US campaign diary: the O-team is playing at a different level to the Romney campaign

by Nikhil Dyundi

Want to see some smart politics?

On Friday, Jim Messina, Obama’s campaign manager wrote to his Romney counterpart, Matt Rhoades, with an offer:  a pledge not to pressure Romney to release more than five years of tax returns if the Republican nominee would disclose that much information.

Romney had previously stated that one of the reasons he was not releasing further returns is that Democrats will always call on him to put out more than he has (if he releases three years, they’ll want six, etc.)

Naturally, Romney refused. In the grand scheme of things it was a minor skirmish, but the thought process behind the Obama offer shows how Chicago are playing this game at a wholly different level to Romney’s team.

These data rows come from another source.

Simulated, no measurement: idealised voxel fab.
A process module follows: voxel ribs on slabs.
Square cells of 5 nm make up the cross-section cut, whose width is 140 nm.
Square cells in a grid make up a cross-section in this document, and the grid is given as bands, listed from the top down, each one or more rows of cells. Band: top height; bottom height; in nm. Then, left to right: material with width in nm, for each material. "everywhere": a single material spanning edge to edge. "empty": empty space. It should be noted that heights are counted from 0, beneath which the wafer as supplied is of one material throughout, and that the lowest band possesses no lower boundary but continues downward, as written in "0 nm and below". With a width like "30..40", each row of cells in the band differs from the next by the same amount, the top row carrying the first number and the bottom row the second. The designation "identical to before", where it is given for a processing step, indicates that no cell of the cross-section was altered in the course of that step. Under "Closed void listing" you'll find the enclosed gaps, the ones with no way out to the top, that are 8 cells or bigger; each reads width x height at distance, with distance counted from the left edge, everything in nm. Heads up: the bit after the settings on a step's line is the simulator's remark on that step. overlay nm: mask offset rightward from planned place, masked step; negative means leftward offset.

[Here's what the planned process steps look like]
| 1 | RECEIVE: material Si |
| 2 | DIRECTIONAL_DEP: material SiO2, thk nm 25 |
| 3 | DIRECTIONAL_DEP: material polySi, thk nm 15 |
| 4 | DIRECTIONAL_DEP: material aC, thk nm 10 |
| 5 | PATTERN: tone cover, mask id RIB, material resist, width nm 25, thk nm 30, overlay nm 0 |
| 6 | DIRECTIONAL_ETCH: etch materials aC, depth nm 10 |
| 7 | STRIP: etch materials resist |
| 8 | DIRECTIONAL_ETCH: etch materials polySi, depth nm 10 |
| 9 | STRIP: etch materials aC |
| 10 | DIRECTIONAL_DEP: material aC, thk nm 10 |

Turn the clock back to Thursday morning, and run through the O-team logic.

First, the audience: it sure as hell wasn’t Matt Rhoades and the Romney campaign. The main audience wasn’t even the voters. No, the primary target was the presidential media pack.

That reliable bell-whether of the conventional press wisdom, Politico, recently ran a piece on media whining about the tone of the race. Setting aside the short memories of these delicate reporters who seem to think the swift-boating of John Kerry to be a high point in campaign history, this type of background chatter provides the prism through which all reporting is projected.

Messina’s offer was designed to demonstrate bi-partisanship: a gentlemanly proposal raising the tone and seeming to give an opportunity to draw a line under the tax return issue.

For the grumbling press pack, the act of making the offer did two things: created a new campaign event about Romney’s returns to report and re-positioned the Obama campaign on the moral high ground.

The response to the offer, whatever it was going to be, would then open up new opportunities for the Obama campaign.

In the unlikely event Romney said yes, there would have been three immediate results: reams of new material for opposition research, another example of Romney demonstrating his inconsistency as a leader by flip flopping on the big issue, and, most importantly, agency for Obama .

The media and public would have been in no doubt that it was the Obama team that ran Mitt Romney to ground on taxes. Short of shooting Bin Laden again, it’s hard to think of a scenario which would better define the president as the alpha dog in this race.

On Friday, Romneyland responded with the expected, firm “no”. Yet this was still a useful win for Obama.

In their grizzling, the media had begun to show signs of Romney tax return fatigue. The Romney refusal to engage with the offer has given the story new impetus:  both in terms of the reporting of his continued rejection of openness on his tax affairs, but more importantly, in emphasising for reporters that the Republican nominee does in fact have something to hide.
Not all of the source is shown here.